A belief originates as something sensed–a feeling. The feeling originates in the long span before the feeling–as far back as you want to trace existence.

“I am sick,” I tell a friend, believing what I am saying. This belief, I am sick–I want to trace it back to its beginning. So I sit down. I am like a detective who sits. This detective who I am like sits and tries to notice this sitting. What does sitting feel like? Sitting feels like my body right now, doing what I am doing. I feel pressure on my back and bottom, slight pressure in my feet where they are touching the rug. If I am also sick at the same time as I am focused on feeling what sitting is like, does being sick feel like sitting? While I am focused on feeling what sitting is like, am I still sick? Should I call my friend back and say, “I’m not sick anymore, I’m sitting”?

When I am not feeling what being sick is like, where is my sickness?

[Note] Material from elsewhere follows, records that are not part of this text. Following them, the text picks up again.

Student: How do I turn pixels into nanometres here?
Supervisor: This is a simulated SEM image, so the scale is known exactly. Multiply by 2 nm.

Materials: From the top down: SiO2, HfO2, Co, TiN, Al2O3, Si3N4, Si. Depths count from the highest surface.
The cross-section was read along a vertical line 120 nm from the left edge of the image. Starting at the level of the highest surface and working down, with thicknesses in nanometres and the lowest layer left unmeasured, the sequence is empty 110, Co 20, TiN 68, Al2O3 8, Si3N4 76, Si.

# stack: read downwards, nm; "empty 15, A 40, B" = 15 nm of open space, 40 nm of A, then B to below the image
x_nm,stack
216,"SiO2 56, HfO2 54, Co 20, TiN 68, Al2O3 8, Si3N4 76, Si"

(This is getting into “if a tree falls in the forest” territory, but please bear with me. I need to see how violence comes from me):

When I am not feeling what being sick is like, when my focus is solely on the feelings in my body associated with sitting, including the concept of sitting (my mind can’t help but think, from time to time, I am sitting, and this thought is my mind’s way of sensing what’s happening)–when I am not feeling sick, I am not sick. In other words, I am not bothered by the concept “sick”.

(No longer being bothered by something that had been bothering me–to me this seems like a good measure of health.)

Now that I have investigated sitting, I am like a detective who says, “Now that I have investigated sitting, let me investigate being sick.” So I do something to make my focus shift. It is like a maneuver in a dance or tai chi–a little mental gesture that performs “shifting focus”. And I feel this shift–it is a feeling in my mind. My focus shifts, and I am like a detective who says, “Now, what does being sick feel like?”

I move my attention through my body. Attention–it is a concept, it is linked with a feeling. You might try noticing with your own body what attention feels like. Maybe like a tingling in the place where you place your attention; or maybe you feel currents of air there, or your clothing against that place. Or you feel pressure where that part of your body is touching another person’s body or your chair. Attention is energy that lets you inhabit its object. And it’s also possible to inhabit attention itself–to just abide in the energy that moves according to what stimulates it.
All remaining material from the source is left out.